Pressure on Irish at RWC

2015-09-12 11:23
Joe Schmidt

Cape Town - Ireland enter the Rugby World Cup as the champions of Europe, although recent performances suggest Joe Schmidt's team may struggle to match the hype.

Four years ago, Ireland peaked early by beating Australia in the group stage and topping their pool before losing to Wales in the quarter-finals.

But following back-to-back Six Nations titles, and eye-catching wins last year against South Africa and Australia, hopes have been significantly raised this time that Schmidt's team can reach their first World Cup semi-final — and perhaps more.

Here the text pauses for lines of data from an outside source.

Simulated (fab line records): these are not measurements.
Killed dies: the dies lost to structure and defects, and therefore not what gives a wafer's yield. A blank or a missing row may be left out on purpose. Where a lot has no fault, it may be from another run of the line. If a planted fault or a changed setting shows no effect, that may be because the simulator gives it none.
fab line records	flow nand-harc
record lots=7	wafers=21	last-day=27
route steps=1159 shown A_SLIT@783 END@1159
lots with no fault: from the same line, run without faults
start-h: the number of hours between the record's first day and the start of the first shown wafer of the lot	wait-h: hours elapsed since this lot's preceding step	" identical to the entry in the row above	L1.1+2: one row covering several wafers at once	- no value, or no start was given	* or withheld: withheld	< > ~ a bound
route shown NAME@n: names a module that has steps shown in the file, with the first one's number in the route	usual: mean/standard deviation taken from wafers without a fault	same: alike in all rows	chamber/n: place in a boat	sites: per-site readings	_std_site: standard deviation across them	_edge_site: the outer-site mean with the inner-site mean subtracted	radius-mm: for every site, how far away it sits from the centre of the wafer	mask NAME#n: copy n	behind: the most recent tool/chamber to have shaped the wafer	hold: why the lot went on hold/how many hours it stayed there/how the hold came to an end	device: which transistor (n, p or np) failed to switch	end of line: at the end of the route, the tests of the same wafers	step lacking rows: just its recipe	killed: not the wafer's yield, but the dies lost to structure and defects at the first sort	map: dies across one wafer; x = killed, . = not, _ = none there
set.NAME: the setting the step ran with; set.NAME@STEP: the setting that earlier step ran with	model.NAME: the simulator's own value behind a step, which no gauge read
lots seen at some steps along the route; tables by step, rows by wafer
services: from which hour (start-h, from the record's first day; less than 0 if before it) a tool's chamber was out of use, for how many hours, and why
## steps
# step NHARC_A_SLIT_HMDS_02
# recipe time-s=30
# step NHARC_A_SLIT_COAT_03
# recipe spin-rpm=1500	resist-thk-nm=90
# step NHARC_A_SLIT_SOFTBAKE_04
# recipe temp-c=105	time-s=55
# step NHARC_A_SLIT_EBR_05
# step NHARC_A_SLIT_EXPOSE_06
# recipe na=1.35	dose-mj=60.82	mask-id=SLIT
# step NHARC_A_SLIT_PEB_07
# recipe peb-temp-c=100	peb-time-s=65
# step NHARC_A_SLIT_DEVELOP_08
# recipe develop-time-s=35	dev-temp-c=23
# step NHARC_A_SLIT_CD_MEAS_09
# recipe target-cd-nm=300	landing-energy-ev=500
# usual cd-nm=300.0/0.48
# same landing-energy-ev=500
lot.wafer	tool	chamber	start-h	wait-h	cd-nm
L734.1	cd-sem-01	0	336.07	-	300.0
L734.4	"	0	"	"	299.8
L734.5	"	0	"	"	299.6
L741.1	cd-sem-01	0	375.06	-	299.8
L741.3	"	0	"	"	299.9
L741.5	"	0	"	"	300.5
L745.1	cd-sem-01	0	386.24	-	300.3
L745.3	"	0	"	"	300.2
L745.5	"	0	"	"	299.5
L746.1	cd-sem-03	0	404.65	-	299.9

Error-strewn warm-up losses to Wales and England, however, have given the players plenty to reconsider before facing Canada in its tournament opener on Sept. 19.

"I wouldn't say alarm bells will be ringing, but we're very disappointed," Paul O'Connell, Ireland's veteran lock and captain, said after the loss to England.

The Irish had a whopping 22 missed tackles in that match, and several clumsy turnovers gifted the momentum back to their opposition.

It was hard to see this coming when Ireland began their warm-up campaign with four tries in a 35-21 win away at Wales. Four more tries against the Scots came a week later but, again, Ireland's defence conceded too much in the second half in a 28-22 win. Those second-half woes struck again when Ireland lost at home for the first time since November 2013 in a 16-10 reverse to Wales — with the sides level at half time.

"In the last three games we've fallen short in a lot of the things that we need to do to create a result," O'Connell said.

Concentration, clearly, has not been good enough, and the free-flowing passing that was the hallmark of Ireland's Six Nations triumphs has been lacking.

Schmidt needs his key players to respond quickly. He worked with flanker Sean O'Brien, No. 8 Jamie Heaslip, fullback Rob Kearney and flyhalf Jonathan Sexton as coach of Leinster from 2010-13, helping the club win the European Cup in 2011 and 2012.

Ireland's opener against Canada is a good chance to restore shaken confidence, and it should see Sexton pass 500 points in Test rugby, while the following match against Romania should be a points bonanza.

A tougher test against the Italians will follow that. As usual, the Azzurri will likely be provocative in the scrum and dangerous on the break, but should at least provide a thorough rehearsal for Schimdt's team before facing France's huge pack and burly midfield on October 11. Seeking a first win in five against the Irish, the French will be even more motivated.

Whoever wins in Cardiff likely tops Pool D, and avoids an expected showdown with feared title holders New Zealand in the quarter-finals.